Receiving a pre-approved credit card offer indicates the credit card company considers you creditworthy. But should you accept the offer?
There are several benefits of saying yes to that pre-approved offer, including:
If you've never had credit before, credit cards can be a good way to build your credit rating. In fact, obtaining and responsibly using any credit product will help your credit score. But just accepting a pre-approved credit card offer won't help you build credit.
You'll also need to show a consistent history of good credit practices. This includes making payments on your credit products on time and not defaulting on loans.

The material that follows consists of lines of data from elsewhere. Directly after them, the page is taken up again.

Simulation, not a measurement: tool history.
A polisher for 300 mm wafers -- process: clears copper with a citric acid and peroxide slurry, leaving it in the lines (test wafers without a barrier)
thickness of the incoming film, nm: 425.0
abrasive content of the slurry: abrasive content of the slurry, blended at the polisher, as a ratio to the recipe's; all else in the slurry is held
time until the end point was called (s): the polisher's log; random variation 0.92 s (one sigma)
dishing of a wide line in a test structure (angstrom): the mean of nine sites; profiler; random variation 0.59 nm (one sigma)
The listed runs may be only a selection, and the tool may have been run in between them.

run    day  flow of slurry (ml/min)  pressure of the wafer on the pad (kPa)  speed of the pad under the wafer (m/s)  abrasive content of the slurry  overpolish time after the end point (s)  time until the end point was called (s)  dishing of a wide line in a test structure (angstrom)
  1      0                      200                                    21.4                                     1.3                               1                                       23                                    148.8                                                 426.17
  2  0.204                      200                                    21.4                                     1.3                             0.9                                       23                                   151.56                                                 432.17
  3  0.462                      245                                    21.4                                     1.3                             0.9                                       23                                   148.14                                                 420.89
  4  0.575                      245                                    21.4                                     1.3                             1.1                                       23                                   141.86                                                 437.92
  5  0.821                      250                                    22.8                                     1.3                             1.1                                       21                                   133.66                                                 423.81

To use your pre-approved credit card to build a solid credit history, pay at least the minimum monthly payment on time each month. If you can, it's always a good idea to pay off your balance in full each month.
Credit utilization ratio
By accepting the pre-approved credit card, you'll increase your total available credit. This in turn will decrease your credit utilization ratio, which has a positive effect on your credit score and will help you build credit. So accepting a pre-approved credit card can be a significant pro, if you intend to keep the card and consistently pay it down each month to keep your credit utilization rate low. Your credit utilization ratio, also known as the credit usage rate, is a percentage that shows how you're using your credit. It's calculated by dividing your total debt by your total credit limit and multiplying the result by 100.
For example, let's say you have a $10,000 line of credit and a $2,000 credit limit on your credit card, giving you a total credit limit of $12,000. You owe $3,000 on your line of credit and $500 on your credit card, for total debt of $3,500. Your credit utilization ratio would be 30% (3500/12000 x 100).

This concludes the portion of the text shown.